Evil Russian spies have implanted remote-triggered heart-attack causing device in you. So using candlesticks, a microphone cord and a rubber mat, you construct a rudimentary defibrillator to jumpstart your heart.
Sure. Easy. We’ve all been there too many times to count.
But what would you do if you went out for your favorite summer activity and forgot your supplies? If you are anything like me, you avoid sunburn the old-fashioned way — by never leaving the house. Some believe that if you forget your sunblock, you can slather your body in mayonnaise, but what if you forget your favorite egg-based dressing? It can be difficult to find a laying hen at the beach. Perhaps you can convince someone to let you root through their purse and fashion a crude sunscreen from lip balm, hand sanitizer and melted Werther’s Originals.

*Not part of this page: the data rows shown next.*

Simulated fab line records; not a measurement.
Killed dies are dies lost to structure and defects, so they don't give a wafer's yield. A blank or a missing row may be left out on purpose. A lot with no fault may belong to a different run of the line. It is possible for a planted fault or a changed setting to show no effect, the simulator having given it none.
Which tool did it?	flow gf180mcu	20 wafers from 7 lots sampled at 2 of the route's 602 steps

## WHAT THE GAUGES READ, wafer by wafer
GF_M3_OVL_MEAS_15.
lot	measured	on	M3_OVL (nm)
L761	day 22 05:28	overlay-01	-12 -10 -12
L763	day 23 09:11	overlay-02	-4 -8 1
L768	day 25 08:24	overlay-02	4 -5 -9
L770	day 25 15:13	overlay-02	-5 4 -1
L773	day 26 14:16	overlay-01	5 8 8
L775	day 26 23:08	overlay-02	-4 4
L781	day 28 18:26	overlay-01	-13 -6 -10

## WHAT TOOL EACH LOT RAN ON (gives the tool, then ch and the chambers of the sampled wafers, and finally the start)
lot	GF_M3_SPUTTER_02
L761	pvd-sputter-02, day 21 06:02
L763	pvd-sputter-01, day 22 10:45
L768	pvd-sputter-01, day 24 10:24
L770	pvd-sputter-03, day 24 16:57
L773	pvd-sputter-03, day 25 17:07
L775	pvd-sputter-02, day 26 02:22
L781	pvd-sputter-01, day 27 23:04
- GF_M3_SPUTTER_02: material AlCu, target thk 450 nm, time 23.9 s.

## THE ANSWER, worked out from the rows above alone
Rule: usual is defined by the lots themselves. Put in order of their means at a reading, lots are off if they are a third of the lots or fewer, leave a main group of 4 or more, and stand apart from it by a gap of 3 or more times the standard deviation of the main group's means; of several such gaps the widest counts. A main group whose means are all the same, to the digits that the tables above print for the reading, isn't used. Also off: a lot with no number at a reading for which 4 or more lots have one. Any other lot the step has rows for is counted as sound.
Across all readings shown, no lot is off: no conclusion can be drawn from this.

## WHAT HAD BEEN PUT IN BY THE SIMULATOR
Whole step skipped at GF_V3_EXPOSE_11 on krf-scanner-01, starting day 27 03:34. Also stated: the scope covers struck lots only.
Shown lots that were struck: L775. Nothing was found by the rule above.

Now that you have skin protection handled, you check for your bathing suit. It’s M.I.A and you have two options: work on you trucker’s tan in your jeans and t-shirt or go skinny dipping on family beach day. This could be a great opportunity to alienate your in-laws and get that vacation from responsibility that only prison time can bring. If hard time is not your thing, then you need to think on your feet. Scan the beach and locate the nearest “bag lady” or “bag person.” You know the type, more bags than things. Once spotted, relieve them of their bag closest to your waist size. Preferably with large handles. Next you’ll need something to cut with. Gather some seashells and set them aside; they will potentially serve two needs. Using a jagged seashell edge, cut two holes in the bottom of the bag along the seam on either side leaving the middle or “crotch” in tact. Now slip off your clothes and slide your legs into your newly constructed holes, pull the bag up and secure it by using the large handles as suspenders. If need be, use pressure from those suspenders to secure two appropriately sized seashells over any areola one may want to obscure. Voila! You are ready to sunbathe and or take on the high seas.
And if you get all the way to the beach and realize you’ve forgotten your children? Just relax and enjoy the day.